Bisection method in python

[ver_mathstats]

Homework Statement:

Use the bisection method to find the roots of the polynomial

Relevant Equations:

x^4+2x^3-7x^2-8x+12=0 is the polynomial

import math

def poly(x):
    return (x**4 + 2*x**3 - 7*x**2 - 8*x + 12)

def bisect(f,a,b,tol=1e-6):
    while (b-a)>tol:
        m=(a+b)/2
        if (f(a)>=0>=f(m)) or (f(a)<=0<=f(m)):
            b=m
        else:
            a=m
    return (f(a),a)

print(bisect(poly,-4,-2.5))

Here is the code I have using a guide by my teacher. I put a test value at the end just to see if there was an error when I ran it which there was not. Could this please be checked over as I am unsure if I did this right? Thank you.

 

[pbuk]

Could this please be checked over as I am unsure if I did this right? Thank you.

Does it come up with the right answer?

There are are couple of things that I notice:

if (f(a) >= 0 >= f(m)) or (f(a) <= 0 <= f(m)):

This uses an unusual feature of Python called conditional expression chaining which in many other languages will throw an error but in some others will appear to work but give the wrong answer. It is also completely unnecessary here and

if ((f(a) >= 0 and 0 >= f(m)) or (f(a) <= 0 and 0 <= f(m)):

will compile to exactly the same code. In this situation there are two schools of thought:

• You should use all the features of a language that are available if they improve understanding for people that know the language well;
• You should avoid 'quirks' of any particular language if they may be misunderstood by people that may not know the language as well as you do.

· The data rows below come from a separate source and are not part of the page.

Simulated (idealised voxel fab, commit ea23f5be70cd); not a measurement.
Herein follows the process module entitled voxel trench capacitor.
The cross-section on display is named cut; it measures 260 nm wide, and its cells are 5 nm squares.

This also applies to human language of course, and the general rule is that you should adapt your language to the audience. If was writing to a lawyer I might have said "this dilemma applies mutatis mutandis in human language" (well I wouldn't of course, but I couldn't think of a better example). So as this is (I assume) a general introduction to programming course, I would avoid conditional expression chaining.

But more importantly,

from numpy import sign
...
if (sign(f(a)) == sign(f(m)):
    a = m
else
    b = m

Has the same result, is easier to read and more efficient because f(a) and f(m) are only evaluated once.

I would also think again about

    return (f(a),a)

• - is a always the best approximation you have calculated at this point?
• - it is possible that a or b is by chance an exact (within machine epsilon) root, what does your code do then?